Yoder Co., In re

Citation758 F.2d 1114
Decision Date02 April 1985
Docket NumberNo. 84-3138,84-3138
PartiesBankr. L. Rep. P 70,358, 18 Fed. R. Evid. Serv. 547 In re The YODER COMPANY, Debtor. Mark S. BRATTON, Plaintiff-Appellant, v. The YODER COMPANY, Defendant-Appellee.
CourtU.S. Court of Appeals — Sixth Circuit

Alexander Jurczenko (argued), Agopian & Jurczenko, Cleveland, Ohio, for plaintiff-appellant.

Michael J. Hartigan, Jr., Squire, Sanders & Dempsey, John C. Parks (argued), Cleveland, Ohio, for defendant-appellee.

Before KENNEDY and CONTIE, Circuit Judges, and HILLMAN, District Judge. *

CORNELIA G. KENNEDY, Circuit Judge.

In this Chapter 11 proceeding the Bankruptcy Court, 29 B.R. 299, affirmed by the District Court, held that Mark S. Bratton's products liability claim for the loss of four fingers was barred for failure to timely file a proof of claim. Bratton contends that his claim should not be barred because he did not receive notice of the latest date for filing proofs of claim.
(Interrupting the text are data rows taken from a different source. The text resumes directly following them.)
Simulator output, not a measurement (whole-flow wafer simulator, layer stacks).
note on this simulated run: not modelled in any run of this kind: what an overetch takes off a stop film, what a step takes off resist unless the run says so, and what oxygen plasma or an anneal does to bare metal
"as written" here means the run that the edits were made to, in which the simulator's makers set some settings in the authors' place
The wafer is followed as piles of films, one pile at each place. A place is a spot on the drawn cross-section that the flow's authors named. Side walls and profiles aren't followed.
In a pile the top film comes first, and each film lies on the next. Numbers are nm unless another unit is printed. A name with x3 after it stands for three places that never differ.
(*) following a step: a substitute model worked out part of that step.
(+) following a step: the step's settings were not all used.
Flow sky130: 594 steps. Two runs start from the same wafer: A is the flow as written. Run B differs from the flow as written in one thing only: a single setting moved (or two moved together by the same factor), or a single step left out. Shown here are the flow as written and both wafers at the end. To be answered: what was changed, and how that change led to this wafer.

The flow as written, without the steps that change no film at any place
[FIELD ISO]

In 1981, Yoder filed a petition requesting relief under Chapter 11 of the Bankruptcy Code. At that time Bratton's products liability suit against Yoder was pending in a Michigan state court. Bratton's claim was listed as a "contingent, unliquidated and disputed" claim in the amended schedule of assets and liabilities filed by Yoder. The Bankruptcy Court issued an order setting July 13, 1981 at the last date for creditors to file proofs of claim against Yoder (the "bar date").

Bratton filed a proof of claim on March 15, 1982, about eight months after the bar date. Yoder applied to the Bankruptcy Court for an order expunging certain products liability claims, including Bratton's. Following a hearing on Yoder's application, at which Bratton was represented, the Bankruptcy Court found that Bratton had been sent sufficient notice of the bar date and that Bratton's failure to file timely proof of claim was not due to excusable neglect. Bratton's claim was therefore barred. The District Court affirmed, and Bratton appeals.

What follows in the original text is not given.